One of the upsides of living in a relatively small town is that there isn’t much traffic on your normal running routes. Odds are good you won’t run into other runners when you go for an Eminem on a Saturday morning. If you do see another runner, you will know them. You definitely can pick a route where you’ll only have to cross one major intersection, which, comparatively, isn’t all that major at all.
If it’s nature you want, you (and by “you,” I mean me) can be surrounded by trees before your Garmin beeps its first mile. Soak in that nature with the deer and the squirrels and the sound of your own feet without ever being that far from your own bathroom. At most, you’ll run into dog walkers and the odd high school student cutting through the woods to get to the building.
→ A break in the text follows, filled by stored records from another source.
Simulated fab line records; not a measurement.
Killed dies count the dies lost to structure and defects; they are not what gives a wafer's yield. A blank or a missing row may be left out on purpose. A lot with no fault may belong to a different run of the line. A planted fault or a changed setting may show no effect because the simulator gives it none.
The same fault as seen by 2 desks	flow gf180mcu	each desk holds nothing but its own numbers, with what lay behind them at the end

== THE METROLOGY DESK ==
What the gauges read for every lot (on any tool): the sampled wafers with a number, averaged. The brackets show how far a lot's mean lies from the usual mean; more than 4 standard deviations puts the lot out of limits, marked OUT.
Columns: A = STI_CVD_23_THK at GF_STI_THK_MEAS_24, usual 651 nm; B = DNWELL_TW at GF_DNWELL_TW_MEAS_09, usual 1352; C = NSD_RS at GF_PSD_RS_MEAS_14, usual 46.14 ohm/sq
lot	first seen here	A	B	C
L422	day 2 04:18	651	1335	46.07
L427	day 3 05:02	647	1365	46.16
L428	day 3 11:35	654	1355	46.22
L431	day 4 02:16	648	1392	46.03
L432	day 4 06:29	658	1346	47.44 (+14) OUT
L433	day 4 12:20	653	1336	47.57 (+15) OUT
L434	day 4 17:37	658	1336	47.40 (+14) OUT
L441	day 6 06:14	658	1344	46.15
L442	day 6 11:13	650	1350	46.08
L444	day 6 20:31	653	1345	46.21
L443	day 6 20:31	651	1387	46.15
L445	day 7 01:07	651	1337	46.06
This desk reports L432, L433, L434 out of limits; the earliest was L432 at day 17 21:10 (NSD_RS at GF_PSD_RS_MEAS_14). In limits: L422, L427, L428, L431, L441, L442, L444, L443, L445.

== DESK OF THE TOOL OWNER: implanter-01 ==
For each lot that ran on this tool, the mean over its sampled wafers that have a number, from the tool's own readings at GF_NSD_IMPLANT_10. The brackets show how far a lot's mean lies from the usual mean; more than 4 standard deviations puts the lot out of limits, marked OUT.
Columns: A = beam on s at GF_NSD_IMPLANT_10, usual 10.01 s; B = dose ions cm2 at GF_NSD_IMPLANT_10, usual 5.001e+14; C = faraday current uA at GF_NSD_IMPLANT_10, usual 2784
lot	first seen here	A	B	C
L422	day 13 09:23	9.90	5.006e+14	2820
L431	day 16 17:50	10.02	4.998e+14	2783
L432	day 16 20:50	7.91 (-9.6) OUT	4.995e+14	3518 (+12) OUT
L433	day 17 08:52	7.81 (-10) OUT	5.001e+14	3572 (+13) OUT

It’s peaceful, mind, and predictable. And, right now, is boring the Balegas right off my feet.
I tire of seeing the same old stuff on every. single. run. If you add it all up, I’ve likely sweated through a bazillion miles in all seasons on these small town streets and paths. I can tell you exactly how far it is from my front door to nearly any point in a twelve mile radius. I know when to look for an uneven bit of sidewalk or an especially blind curve. While I tend to take an almost neurotic amount comfort in the familiar, I am so very, very, very sick of it.
So this weekend I decided to build a lamp rather than curse the dang darkness.
The internet is a wonderful thing (for the most part) and I discovered that there is a rail-trail about 30 minutes from my house. Rail-trails are multi-use paths repurposed from defunct rail lines. One of their major selling points, besides the whole recycling angle, is that they are generally flat and straight. Which, when you live in a mountainy part of the Northeast, is hard to come by.
The Catskill Scenic Trail is almost a marathon long. It connects the quirky hamlets of Roxbury and Bloomville, New York -- both of which make my town of 15,000+ look like Manhattan. The trail goes through farm land, across an inconveniently placed parking lot in Stamford, and then through more farm land. It is, as promised, mostly flat, with the only real elevation near a couple of county road crossings.
On Saturday, I convinced my non-running husband to go for a bike ride on the same trail that I was running. The plan was that we’d start at the same time, then I’d text him when I hit the four-mile mark and turned around. Then he’d turn around. That part of the plan worked and we met back up about a half-mile from where we’d parked the car.
Before I go on, I’m going to highlight what was wonderful:
- The husband and I got to spend some quality time together on the drive out and back.
- I was running in a new place and seeing new things and totally not bored.
- My training plan called for eight miles and I ran eight miles. All the winning.
What wasn’t wonderful was that I felt like deflated crap nearly the entire time. Not sure if it was a result of the heat and the humidity, which was mighty that morning, or the intensity of last week’s training, or hormones, or sunspots, or the shifting of the tectonic plates but I was wiped out before I even hit my first mile.
Adding insult: if I slowed down at all, every single pointy bug in the tri-county area would realize I’m tasty.
Still, even during the endless slog, I couldn’t help but enjoy the rolling hills and occasional babbling brook. There were barns both old and new. The smell of cow filled the air, off and on. I saw, maybe, six other people. By all accounts (except how I personally felt), It was lovely. And it was even more lovely to stop.
Once I got home and showered and fed, I lay down with the dog for “just a minute” and woke up an hour later, if not refreshed, at least marginally less wiped out. I didn’t wake up with fleas. I did wake up covered in dog hair, which is my default state.
It turns out that this same trail is used for a half marathon, which I had no idea even existed, despite being practically in my backyard. While I’m not up for 13.1 this weekend (because I have Beach-to-Beacon right around the corner), I’ll definitely keep it in mind for next year.
I’ll run the trail again before that. I’m thinking it’s absolutely stunning once the leaves start turning and the air gets crisp and I get sick and tired of my routine routes once again.
This week’s question: Do you get tired of the same old scenery? What do you do about it?